Twelve people have been arrested over a drone protest at Heathrow that activists say will continue over the weekend.
Protesters from a group called Heathrow Pause failed to cause disruption at the airport, but say the action highlights the devastating role air travel plays in the escalating climate emergency.
The first volunteer attempted to fly a drone within the airport’s three-mile (5km) exclusion zone at 3am on Friday in a bid to disrupt flights, but protesters said the authorities used jamming technology to prevent it taking off.
A spokesperson for the airport said: “Heathrow’s runways and taxiways remain open and fully operational despite attempts to disrupt the airport through the illegal use of drones in a protest nearby.
“We will continue to work with the authorities to carry out dynamic risk assessment programmes and keep our passengers flying safely on their journeys today.”
The Metropolitan police confirmed that 12 people had been arrested, seven pre-emptively on Thursday and another five on Friday once the demonstration had started. A statement added that all the arrests were on suspicion of conspiracy to commit a public nuisance and that there had been no breach of airport security.

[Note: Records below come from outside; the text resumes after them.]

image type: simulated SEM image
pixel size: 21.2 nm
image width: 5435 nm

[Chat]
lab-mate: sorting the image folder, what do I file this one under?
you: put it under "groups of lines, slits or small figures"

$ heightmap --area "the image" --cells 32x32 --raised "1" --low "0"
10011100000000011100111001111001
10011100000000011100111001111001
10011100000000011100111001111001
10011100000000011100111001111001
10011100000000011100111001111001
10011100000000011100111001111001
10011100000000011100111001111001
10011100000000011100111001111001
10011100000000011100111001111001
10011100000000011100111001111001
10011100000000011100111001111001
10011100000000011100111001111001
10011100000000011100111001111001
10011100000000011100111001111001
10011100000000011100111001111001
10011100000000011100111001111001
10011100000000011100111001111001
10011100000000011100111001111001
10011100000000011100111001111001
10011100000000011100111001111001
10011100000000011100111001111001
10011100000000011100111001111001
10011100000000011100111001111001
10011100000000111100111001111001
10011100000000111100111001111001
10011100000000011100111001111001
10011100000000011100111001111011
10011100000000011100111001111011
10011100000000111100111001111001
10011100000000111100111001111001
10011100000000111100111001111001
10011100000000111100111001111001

Despite its failure to disrupt flights, a spokesperson for Heathrow Pause said the action had triggered “a sensible, honest conversation throughout society on the dangerous folly of Heathrow expansion, with the ultimate objective of cancelling the third runway”.
Activists said at least one drone had been flown successfully, and that they planned to continue attempting to fly drones at head height within the airport exclusion zone over the weekend.
One of those arrested on Friday morning, James Brown, said he had been left with no other choice but to protest. Speaking before his arrest, he said: “Even though parliament has formally recognised the climate emergency we are facing, our own government is still pursuing plans to build a third runway at Heathrow,” he said.
“This hypocrisy, and the general negligence of the aviation industry to face up to its contribution to the climate emergency, has forced me into considering arrest and, if necessary, imprisonment, to wake people up to the dire situation we are in.”
Police made seven pre-emptive arrests of activists including Roger Hallam, a co-founder of Extinction Rebellion.
The protests mark the start of what is likely to be an upturn in environmental activism over the coming weeks. Extinction Rebellion protesters held a die-in at the start of London fashion week on Friday, and millions of people around the world are expected to take part in the climate school strikes next Friday. Extinction Rebellion are also planning weeks of mass civil disobedience in London in October.
At Heathrow, protesters had planned to fly drones away from flight paths at no higher than about 1.8 metres (6ft). They notified the airport and the authorities of their plans weeks ago and said that once a drone flight was over its pilot would phone the police and wait to be arrested.
They had believed this would force the authorities to shut down Heathrow’s operations, but a spokesperson for the airport said this assumption was wrong because an ongoing “dynamic risk assessment” would look at each incident on a case-by-case basis.
Before he was arrested, Hallam said the proposed third runway expansion would “provide another few years of business as usual, until everything collapses”.
“We are in a ‘time of consequences’, as Churchill called it in response to the Nazi threat in 1936. The consequence of not rebelling is indescribable suffering and death for billions of people,” he said. “The consequence of rebellion is a chance to avoid the worst. Rebellion means mass economic disruption and deep personal sacrifice. I am a rebel.”